Cunningham gets OK for legal defense fund North County Times - North San Diego and Southwest Riverside County News

By: MARK WALKER - Staff Writer

Supporters of U.S. Rep. Randy "Duke" Cunningham can now underwrite their belief in the embattled congressman by contributing to a legal defense fund.

The House of Representatives Committee on Standards of Official Conduct notified Cunningham's attorneys Thursday that it had granted his request to set up the fund to help pay mounting legal bills from an ongoing federal grand jury investigation.

The fund is separate from Cunningham's pending request before the Federal Election Commission that he be allowed to use money in a campaign account to pay a legal tab that his chief of staff, Harmony Allen, has said could easily reach $1.5 million.

Under House rules, legal defense funds are established as a trust and overseen by a trustee required to file quarterly reports with the Office of the House Clerk. Once established, corporations, labor unions and individuals can donate up to $5,000 per year.

"According to your letter, the Trust has become necessary because of legal expenses arising in connection with a grand jury investigation that concerns your official duties and bears on your reputation and fitness for office," read a letter to the 50th Congressional District representative signed by Committee Chairman Rep. Doc Hastings, R-Wash. "The Committee hereby approves the Trust."

Kenneth Batson, who has served as Cunningham's longtime campaign treasurer, will act as trustee of the fund, officially known as the Randall Cunningham Legal Expense Trust.

In addition to filing quarterly reports, any contribution of more than $305 in a 12-month period also must be reported by Cunningham in the annual financial disclosure statement required of every member of Congress.

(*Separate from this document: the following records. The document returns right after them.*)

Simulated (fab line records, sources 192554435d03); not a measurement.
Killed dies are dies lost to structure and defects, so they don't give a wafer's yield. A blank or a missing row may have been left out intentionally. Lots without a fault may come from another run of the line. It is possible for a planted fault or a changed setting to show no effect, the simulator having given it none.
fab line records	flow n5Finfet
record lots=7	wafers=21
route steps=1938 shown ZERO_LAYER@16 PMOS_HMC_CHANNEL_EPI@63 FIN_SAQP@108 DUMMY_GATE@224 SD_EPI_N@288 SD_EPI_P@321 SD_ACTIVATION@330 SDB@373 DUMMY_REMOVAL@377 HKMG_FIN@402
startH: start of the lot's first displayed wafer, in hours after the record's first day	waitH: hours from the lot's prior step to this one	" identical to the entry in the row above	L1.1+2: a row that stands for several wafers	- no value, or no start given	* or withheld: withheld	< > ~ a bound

K. Lee Blalack, the lead attorney representing Cunningham, said Thursday that Cunningham was happy with the ruling of the ethics committee.

"Duke appreciates the committee's prompt review of his request and is pleased by its decision," he said.

Cunningham joins House Majority Leader Tom DeLay, R-Texas, and a handful of other members of Congress who have defense funds. DeLay is battling ethics charges related to his dealings with a lobbyist.

Cunningham, R-Escondido, is being investigated by federal authorities over his dealings with two defense contractors, ADCS of Poway and MZM Inc. of Washington, D.C.

Both have been significant financial contributors to his past campaigns and both have benefitted from Defense Department contracts in recent years. Cunningham is a member of the House Appropriations Committee and its Defense Subcommittee.

MZM and ADCS officials have said they are cooperating with the investigation, an inquiry being led by the U.S. attorney's office in San Diego with field work being conducted by agents from the FBI, IRS and the Pentagon's Defense Criminal Investigative Service.

Last month, government prosecutors alleged in a civil suit related to the investigation that Cunningham had "demanded and received" a bribe from MZM founder Mitchell Wade.

They allege that when Wade purchased Cunningham's home in Del Mar Heights in late 2003 for $1.675 million, he paid well in excess of the true market value. Wade sold the home 11 months after purchasing it for $700,000 less than what he paid Cunningham and his wife, Nancy.

That transaction amounted to a financial gain for the 63-year-old Cunningham that violated bribery and corruption statutes, the government attorneys allege.

Wade, who also provided a boat that Cunningham lived aboard for more than a year while in Washington, has declined to comment.

Cunningham has denied any wrongdoing and said he expects to be exonerated. The probe led to the congressman's decision not to seek re-election.

The civil suit seeks to block the Cunninghams from taking the proceeds of their planned sale of an estate home they bought in Rancho Santa Fe in 2004 following the sale of the Del Mar Heights home. That property, purchased for $2.5 million, is for sale for $3.5 million.

Government attorneys and the Cunninghams are close to a deal that will allow the home sale to go forward with the money placed in an escrow account until resolution of the criminal investigation, a source close to the investigation said Thursday.

In June, Cunningham hired the Washington-based law firm O'Melveny & Myers. His legal team is headed by Blalack in Washington and by Mark Holscher, a former assistant U.S. attorney who works out of the firm's offices in Los Angeles.

Blalack, a former chief counsel to the U.S. Senate's Permanent Subcommittee on Investigations and a cable television news commentator, has refused to say what his firm is charging the congressman, whose district includes most of North County.

The granting of Cunningham's request for a legal defense fund was met with consternation in the Washington offices of the watchdog group Citizens for Responsibility and Ethics in Washington.

Melanie Sloan, the group's executive director, said that while she wasn't surprised at the development, she objects to defense funds on principle.

"But no member of the House or Senate would ever vote against them not knowing when they might need one themselves," Sloan said.

Cunningham also is seeking Federal Election Commission approval to use about $670,000 in his campaign account to pay his legal bills. The campaign stopped accepting any new contributions in mid-July when Cunningham announced he would leave Congress next year.

The commission, which is expected to rule on that request within the next three weeks, has generally allowed members of Congress facing legal troubles to use campaign funds to pay their lawyers. House members earn an annual salary of $162,500.

Sloan's group has opposed that request, arguing in a letter to the commission that because Cunningham has not been indicted, "it is unknown whether any of the eventual criminal charges filed against him will stem from campaign activity or his status as a federal officeholder. It seems unlikely, however that at least some of the potential charges will not involve such activity."